Bet on every number but 0 on a roulette wheel

Not 0: you and your investors make 3 billion this year

0: you and your investors lose your 20 billion you have invested, and the government bails out your depositors who kept 200 billion with you

This stylized bet is a good deal for the investors and management and bad for the government. Sometimes investors lose everything but it's still a very good bet in expectation. This stylized example is a case of "privatized gains, socialized losses".

Then the question is: was SVB reckless? They could have been less reckless by covering their interest rate exposure, but the fed has an equity to deposits ratio requirement, and getting any equity to invest requires a return. IMO they should have either diversified their business or stopped opening new accounts for tech companies because when depositors are uninsured and concentrated in the same industry, that is risky.

3 comments

No.

First SVB was bailed out by FDIC funds which all banks pay into.

Second, to say 'privatized gains, socialized losses', you are assuming that banking is like gambling, with no value being created through the banking process.
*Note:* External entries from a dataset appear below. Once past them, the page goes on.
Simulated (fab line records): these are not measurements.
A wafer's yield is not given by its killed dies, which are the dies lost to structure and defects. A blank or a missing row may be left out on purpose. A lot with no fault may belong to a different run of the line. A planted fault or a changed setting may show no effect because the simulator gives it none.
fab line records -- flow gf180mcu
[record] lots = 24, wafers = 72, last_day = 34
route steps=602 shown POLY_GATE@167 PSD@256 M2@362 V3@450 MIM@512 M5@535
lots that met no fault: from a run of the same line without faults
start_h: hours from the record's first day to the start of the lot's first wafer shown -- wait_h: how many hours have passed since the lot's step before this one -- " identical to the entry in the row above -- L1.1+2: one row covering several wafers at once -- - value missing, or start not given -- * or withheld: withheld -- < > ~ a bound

Even if banks were being very very safe, they would still make money by lending out deposits. (Whether that is good or bad for society, is another question, which I would argue the answer to would be bad).

These are great points and show that the system worked as designed. There will always be bank failures. We want depositors to have confidence that their deposits are safe, not altruistically, but to prevent bank runs since those serve no one and re totally avoidable. Management and Shareholders were wiped out.

Honestly, it looks like in a year or two, the Government will make money off of this because as soon as interest rates come down the securities will go back to book value.

The real winner here is Goldman, since they bought the bond portfolio from SVB that triggered all of this at a discount and can hold to maturity and interest rates may need to come down or a broader asset exchange program implemented to stop any contagion, so those bonds will return to book value sooner than expected.

That is what insurance was supposed to be for and it was up to 250000. Anything above that was supposed to be returned from sold assets. When assets are not enough, those money would be lost.

There are literal products to insure money in excess of 250000. But people who are getting bailout now were not using those products. They were not paying for insurance in excess of that.

The system did not worked purely as designed. The system socialized loses of well connected rich people.

> Honestly, it looks like in a year or two, the Government will make money off of this because as soon as interest rates come down the securities will go back to book value.

Government will get back the number of dollars equal to the par value of those bonds. Inflation between now and then, however, will mean that in real terms there will have been losses.

> First SVB was bailed out by FDIC funds which all banks pay into.

And from where this money is coming from you think? From you and me and everyone else because costs of doing business are transferred to clients, so to the whole society because almost everyone have a bank account.

>> They could have been less reckless by covering their interest rate exposure, but the fed has an equity to deposits ratio requirement, and getting any equity to invest requires a return.

Great point. To rephrase a bit, they lost money...and then kept doubling down by not cutting their losses (?hoping things would turn?) They finally tried to do something about it, but it was too late to matter.

What bet should management have made instead of buying US treasuries and Grade A MBS? Should they have held all deposits in cash? How should they have funded operations because eventually, holding $180 billion in cash with no interest and thus no profit while running a large operation will start to eat into shareholder equity and eventually depositor capital. I think a thought experiment about what should have been done is important if we are going to assign blame for anyone. When I do that, its not clear that SVB management made some profound mistake as there were structural challenges they faced that were unique to them (large capital inflows that were a majority of deposits during a very low rate interest rate environment, client mix that kept balances that were much higher than FDIC limits, client mix that was highly concentrated in one industry with much greater sensitivity to interest rates than most companies since fundraising is now clearly seen as tightly coupled to rates) and forces outside of their control in that the Fed raised rates very quickly without providing any mechanism for member banks to exchange long term low rate securities.

So Management has to invest in something and it has to have some interest. I would love to hear an investment thesis that would have been able to deploy over $100 billion in new capital during the low interest rate 2018-2021 time period that wouldnt have been ill prepared when rates drastically increased in 2022-2023.

Edit: after reading this article posted by lordfrito below I stand corrected. SVB executives knew the risk and took it anyway. But not for personal gain but to maximize firm value as it allowed higher profit which increased the valuation (so yes they benefited personally, but to a greater extent than just a few million in bonuses).

https://www.bloomberg.com/news/articles/2023-03-13/svb-failu...

When interest rates began rising about 13 months ago, SVB should have taken a small haircut on the long term bonds and moved to shorter terms and T-bills. They held their losers until last week when they finally sold for a larger loss.